Journalism is in real need of some PR right now. I’m pretty sure I will get a lot of stick for this from the journalist fraternity but it’s the truth. We are living in unprecedented times. But, the fact that you know how unprecedented times are is testament to the fact that we still have a functioning fourth estate. Journalists are endlessly putting their life on the line, sniffing out stories from unexpected places and making the powers that be more accountable.
However, let’s get one thing straight, folks. The fourth estate is in real trouble.
I have always been in awe of journalists – people putting in real work to get to the bottom of an issue, unbiased. When it was unveiled, I was really struck by the slogan of the Washington Post, coined in 2017 – ‘Democracy dies in darkness’. Supposedly aimed at Mr. Trump, it turned out the actual inspiration for the slogan was a nondescript judgement in the pre-Watergate era about the dangers of secrecy in government.
Extrapolate it to today’s times – it would probably have read ‘Democracy dies in confusion’.
We are living in the golden age of information, where information doesn’t flow from few to many, but many to many. The democratisation of technology means a frighteningly low barrier to entry in sharing information. Any Joe with a phone is a feeder of information into a larger ecosystem. In this age of instant gratification, news is consumed in seconds, and not minutes.
Getting your news from one random tweet cannot be equated to getting your news from the newspaper, where even the snippet you ended up reading at the bottom of Page 5 went through multiple layers of vetting before you laid your eyes on them. Journalism is like the filter in the filter coffee. Its primary role is unbiased reporting of facts and circumstances; helping weed out the misinformation and propaganda. However, the advent of social media and the lack of regulatory oversight over it means the line between propaganda and news keeps diminishing every passing day.

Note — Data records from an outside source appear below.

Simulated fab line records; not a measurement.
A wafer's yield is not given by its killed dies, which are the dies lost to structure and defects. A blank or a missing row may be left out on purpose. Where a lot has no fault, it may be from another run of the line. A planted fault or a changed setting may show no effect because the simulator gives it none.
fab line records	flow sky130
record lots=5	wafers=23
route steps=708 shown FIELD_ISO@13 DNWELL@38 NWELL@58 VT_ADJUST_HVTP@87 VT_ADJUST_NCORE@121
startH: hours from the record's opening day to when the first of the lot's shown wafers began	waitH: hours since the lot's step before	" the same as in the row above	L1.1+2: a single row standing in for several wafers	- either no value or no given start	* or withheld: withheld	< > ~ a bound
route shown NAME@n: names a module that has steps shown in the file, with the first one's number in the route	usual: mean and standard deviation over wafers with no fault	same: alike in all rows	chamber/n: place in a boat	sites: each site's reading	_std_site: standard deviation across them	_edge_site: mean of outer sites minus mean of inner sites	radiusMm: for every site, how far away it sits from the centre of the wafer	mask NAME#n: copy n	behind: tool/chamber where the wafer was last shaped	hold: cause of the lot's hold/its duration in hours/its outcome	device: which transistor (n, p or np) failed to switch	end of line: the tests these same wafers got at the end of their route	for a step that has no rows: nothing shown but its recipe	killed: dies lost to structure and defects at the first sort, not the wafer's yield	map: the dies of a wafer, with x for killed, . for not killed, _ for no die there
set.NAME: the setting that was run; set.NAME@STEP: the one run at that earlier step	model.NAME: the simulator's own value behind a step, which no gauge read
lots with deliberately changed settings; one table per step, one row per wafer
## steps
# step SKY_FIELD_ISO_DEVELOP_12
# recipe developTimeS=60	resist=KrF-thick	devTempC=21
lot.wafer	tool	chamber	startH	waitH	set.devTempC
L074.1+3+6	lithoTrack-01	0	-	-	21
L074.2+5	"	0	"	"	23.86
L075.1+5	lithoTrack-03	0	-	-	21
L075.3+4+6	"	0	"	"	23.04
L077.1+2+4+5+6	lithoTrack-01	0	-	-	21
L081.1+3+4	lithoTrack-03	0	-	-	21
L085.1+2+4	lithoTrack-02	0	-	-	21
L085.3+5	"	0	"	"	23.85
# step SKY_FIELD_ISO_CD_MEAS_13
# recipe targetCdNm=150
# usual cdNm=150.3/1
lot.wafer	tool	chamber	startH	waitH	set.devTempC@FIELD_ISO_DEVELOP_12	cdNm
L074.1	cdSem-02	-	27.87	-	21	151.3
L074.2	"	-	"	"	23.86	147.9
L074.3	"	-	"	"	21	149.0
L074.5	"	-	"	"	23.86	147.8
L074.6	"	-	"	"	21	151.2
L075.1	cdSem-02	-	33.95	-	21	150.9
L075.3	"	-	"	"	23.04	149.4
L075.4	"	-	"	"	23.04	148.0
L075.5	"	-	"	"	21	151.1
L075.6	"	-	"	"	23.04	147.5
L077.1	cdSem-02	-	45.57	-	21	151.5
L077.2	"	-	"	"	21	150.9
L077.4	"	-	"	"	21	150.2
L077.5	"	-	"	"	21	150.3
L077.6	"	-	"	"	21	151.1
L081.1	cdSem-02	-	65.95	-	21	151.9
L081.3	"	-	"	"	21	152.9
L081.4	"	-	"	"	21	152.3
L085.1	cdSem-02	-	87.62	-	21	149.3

It is safe to say, at this point we need journalism more than journalism needs us. All the Pulitzers in the world haven’t been able to keep journalists away from the jaws of corporate sharks and vested interests. News organisations need to constantly walk a delicate tight-rope between being a business and a public service – which is why newspaper ownership has become a hot-button issue. Roy Greenslade, a prominent media commentator, once said that there are “four reasons for owning a newspaper … profit, propaganda, prestige and public service”. While profit should be an important motive for a publication, it cannot be the sole one. In the end, the fourth estate should try and be accountable only to its consumers – the general public. Precisely why the general public needs to step up and treat news organisations as a public utility service, and start paying for it.